Tuesday, November 11, 2014

New

I wanted to type this out before going to bed because if I don't get these thoughts out right now I will never be able to go to sleep right now and then wake-up by 6am.  Not too long ago I wrote a post about how I wanted to work on ME.  How I wanted success as much as I wanted to breathe.  While those statements are very true... there have been things in my life getting in the way.  I have to be honest with myself and say that I have been distracted over the past few weeks.

I don't want to give too many details because I'm still trying to re-hash all of this out myself.  The whole re-hashing thing has really taken over my brain.  There have been a few instances in my life recently that have turned my head away from some important things.

I quit.  I just quit.  I don't want to try and win people over anymore.  I'm done with being the nice girl that feels like she needs to be liked.  No.  I'm done with that.  I'm going to be the nice and indifferent girl now.  I want to know that I am needed.  I want to know just how much I mean.  I'm done being side-swept by nasty rumors.  I'm done feeling like second best.  I'm done with feeling like I have to please everyone.  I'm okay with just being me.  I'm okay with taking a few steps back from what I've been doing.  I just want to be the girl that I know.  I'm strong.  I'm smart.  I'm a bit overly sarcastic.

I feel overwhelmed right now.  I thought I had a lot of things under control and I thought that by doing certain things I would have more of a perspective on things but I really just don't.  Over the last year I've lost sight of things that really matter t me.  So you know what?  I quit.  I need to focus on what really matters right now.  I have my religion that I'm firmly holding on to.  I have my family that I haven't seen a whole lot of.  I have my friends who are really supportive.  I have my school work that I need to focus on.  I have my community that I love to give back to.  That is all I need right now.  All the other problems can eat monkey poop.  I'm standing my ground for those things.  As for everything else--I can rebuild.

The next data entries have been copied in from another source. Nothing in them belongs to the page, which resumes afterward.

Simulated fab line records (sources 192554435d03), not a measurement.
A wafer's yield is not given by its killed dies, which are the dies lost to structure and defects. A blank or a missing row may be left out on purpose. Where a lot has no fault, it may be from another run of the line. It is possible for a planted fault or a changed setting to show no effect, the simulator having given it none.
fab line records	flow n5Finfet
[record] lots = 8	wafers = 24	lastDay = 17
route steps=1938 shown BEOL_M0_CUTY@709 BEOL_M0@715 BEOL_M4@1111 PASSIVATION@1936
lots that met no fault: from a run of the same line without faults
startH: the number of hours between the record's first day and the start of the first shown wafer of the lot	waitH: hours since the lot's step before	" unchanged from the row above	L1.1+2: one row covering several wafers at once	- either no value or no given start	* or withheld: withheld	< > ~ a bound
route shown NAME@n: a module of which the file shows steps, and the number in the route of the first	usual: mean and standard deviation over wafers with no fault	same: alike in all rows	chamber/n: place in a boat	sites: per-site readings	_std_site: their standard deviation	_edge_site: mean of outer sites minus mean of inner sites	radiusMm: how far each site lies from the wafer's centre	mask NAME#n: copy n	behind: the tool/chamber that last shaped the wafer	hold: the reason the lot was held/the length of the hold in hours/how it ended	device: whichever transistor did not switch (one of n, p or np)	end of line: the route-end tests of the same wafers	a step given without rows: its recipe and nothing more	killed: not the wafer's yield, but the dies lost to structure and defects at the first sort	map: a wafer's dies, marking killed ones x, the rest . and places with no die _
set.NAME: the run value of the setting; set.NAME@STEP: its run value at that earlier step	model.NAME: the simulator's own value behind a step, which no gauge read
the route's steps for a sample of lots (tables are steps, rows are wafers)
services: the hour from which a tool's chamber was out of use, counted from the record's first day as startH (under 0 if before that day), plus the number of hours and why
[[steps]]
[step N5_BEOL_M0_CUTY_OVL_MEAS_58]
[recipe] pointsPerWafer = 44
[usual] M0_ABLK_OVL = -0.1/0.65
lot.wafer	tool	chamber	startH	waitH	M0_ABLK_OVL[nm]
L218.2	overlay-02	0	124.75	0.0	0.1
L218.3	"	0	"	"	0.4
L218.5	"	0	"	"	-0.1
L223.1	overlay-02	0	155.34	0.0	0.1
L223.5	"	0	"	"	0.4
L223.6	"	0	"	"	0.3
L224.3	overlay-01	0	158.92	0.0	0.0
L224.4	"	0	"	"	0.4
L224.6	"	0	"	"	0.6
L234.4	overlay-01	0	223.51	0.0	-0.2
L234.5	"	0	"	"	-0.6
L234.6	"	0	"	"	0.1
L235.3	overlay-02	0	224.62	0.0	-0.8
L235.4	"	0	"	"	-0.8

And dear Lord, I am scared.  I'm scared of disappointing people.  I'm scared of loosing people.  I'm scared of what comes next.  I am scared--but gosh does it feel good to be scared.  There is just so much out there.  I wrote a little while ago in my journal or somewhere that I had so my options.  Now, when I wrote it I had intended it to be about something else.  Today it has a whole new meaning to me.

It's a new day.  It's a new life.  I'm feeling good.